The third development -- the decision of Sunnis in Anbar and some other areas to abandon the insurgency and join sahwa or "Awakening" groups to fight the foreign jihadists--has been widely heralded as the war's biggest turnaround. But, as Simon argues in his Foreign Affairs article, the U.S. decision to pay and equip these tribal groups strengthens the centrifugal tendencies weakening the Iraqi state. America now funds the Kurdish Peshmerga, the Sunni sahwa, and the Iraqi Security Forces heavily infiltrated by the Badr militia. Our money and arms flow not just to the three major sectarian groups but to contending factions and strongmen within each one.
Current policy, retired Gen. William E. Odom told the Senate Foreign Relations Committee on April 2, "has placed the United States astride several civil wars. And it allows all sides to consolidate, rearm, and refill their financial coffers" at American expense. And the U.S. Institute of Peace report warns, "Empowering the Awakenings -- often composed of former insurgents and leaders stridently opposed to the Iraqi government -- carries with it a major risk of blowback."
Some analysts hope that even with a weak state, a stable equilibrium will emerge among the warring sects, tribes, and militias, but that hope goes against the historical record and widely held expectations in Iraq that the contest for power will be settled by violence. The United States now finds itself in the bizarre role of arming rival factions to stop a civil war.
And the contradictions don't stop there. The president has defined victory in Iraq as the creation of a state that will be an American ally, while the Iraqi government we are supporting has close ties to Iran and is unlikely ever to oppose it.
But what about staying in Iraq to fight al-Qaeda? General Odom answered that question in his Senate testimony: "The concern... about a residual base left for al-Qaeda if we withdraw is utter nonsense. The Sunnis will soon destroy al-Qaeda if we leave Iraq. The Kurds do not allow them in their region, and the Shiites, like the Iranians, detest al-Qaeda."
That is as much of a victory as we are likely to get when, sooner or later, we face up to the limits of our power and recognize that American forces cannot be tied up indefinitely trying to prevent Iraqis from killing one another. Enough of the lullaby of Baghdad. Americans need their own Awakening.

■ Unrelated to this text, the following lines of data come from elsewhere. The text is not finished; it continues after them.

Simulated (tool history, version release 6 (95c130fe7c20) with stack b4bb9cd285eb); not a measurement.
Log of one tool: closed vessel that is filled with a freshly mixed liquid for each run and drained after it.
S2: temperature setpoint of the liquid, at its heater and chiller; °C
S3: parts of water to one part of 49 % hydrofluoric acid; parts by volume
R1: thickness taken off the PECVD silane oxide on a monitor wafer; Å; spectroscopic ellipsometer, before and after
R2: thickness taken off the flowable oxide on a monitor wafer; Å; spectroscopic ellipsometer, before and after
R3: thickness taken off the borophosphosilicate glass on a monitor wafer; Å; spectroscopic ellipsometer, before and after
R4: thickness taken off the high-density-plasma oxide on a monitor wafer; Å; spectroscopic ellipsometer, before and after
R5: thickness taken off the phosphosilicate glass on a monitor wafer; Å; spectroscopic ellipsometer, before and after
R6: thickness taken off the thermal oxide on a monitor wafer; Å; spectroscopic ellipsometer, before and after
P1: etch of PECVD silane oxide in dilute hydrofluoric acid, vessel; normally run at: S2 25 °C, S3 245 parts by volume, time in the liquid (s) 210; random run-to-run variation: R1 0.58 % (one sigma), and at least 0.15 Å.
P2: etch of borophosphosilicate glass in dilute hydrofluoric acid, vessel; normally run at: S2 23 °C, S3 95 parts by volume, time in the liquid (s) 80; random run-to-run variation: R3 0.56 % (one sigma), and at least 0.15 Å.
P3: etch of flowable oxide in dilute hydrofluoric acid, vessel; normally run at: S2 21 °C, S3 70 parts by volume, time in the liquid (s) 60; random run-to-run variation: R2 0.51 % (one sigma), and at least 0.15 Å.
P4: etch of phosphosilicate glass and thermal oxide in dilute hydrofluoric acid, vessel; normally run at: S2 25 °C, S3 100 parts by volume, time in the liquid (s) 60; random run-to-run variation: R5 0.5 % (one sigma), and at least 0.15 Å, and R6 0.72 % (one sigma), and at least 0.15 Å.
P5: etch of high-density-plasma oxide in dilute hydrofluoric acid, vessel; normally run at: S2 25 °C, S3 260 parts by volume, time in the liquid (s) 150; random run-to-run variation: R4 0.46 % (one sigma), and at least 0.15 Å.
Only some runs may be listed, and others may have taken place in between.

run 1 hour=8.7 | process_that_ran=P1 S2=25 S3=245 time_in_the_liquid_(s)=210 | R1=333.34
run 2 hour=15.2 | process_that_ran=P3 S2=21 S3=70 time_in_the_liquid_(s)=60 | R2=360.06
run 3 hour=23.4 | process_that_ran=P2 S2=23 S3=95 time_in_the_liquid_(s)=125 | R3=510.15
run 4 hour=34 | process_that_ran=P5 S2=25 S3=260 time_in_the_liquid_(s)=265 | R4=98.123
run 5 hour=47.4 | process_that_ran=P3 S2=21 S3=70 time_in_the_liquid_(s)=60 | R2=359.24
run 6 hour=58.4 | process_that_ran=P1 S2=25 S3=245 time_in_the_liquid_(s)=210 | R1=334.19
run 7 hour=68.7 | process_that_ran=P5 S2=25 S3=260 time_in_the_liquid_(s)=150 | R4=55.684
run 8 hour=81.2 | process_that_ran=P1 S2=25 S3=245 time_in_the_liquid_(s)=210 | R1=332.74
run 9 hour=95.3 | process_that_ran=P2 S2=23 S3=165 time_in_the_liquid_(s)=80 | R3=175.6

Sent: Monday, May 12, 2008 10:29 PM
Let's just imagine for a moment that the shoe was on the other foot. What if the U.S. was invaded and taken over by a Muslim or GOD Forbid an Islamic contry. Then their dictator ruled our country. Would any of you abandon your religious beliefs to bow to Mecca 5 times per day? Would you sing the praises of our new dictator? Would you marry your daughters off to their soldiers? I think most of our people men, women, and children would fight to the death to preserve our Democratic American Way. Christians would continue to believe what they always had. These intruders would be strangers in our country and they would not be welcome. Even if these intruders invaded our country for "100" years the stories and hopes of religious freedom would be passed down through families. Our hearts would never accept or give in to what we felt was wrong.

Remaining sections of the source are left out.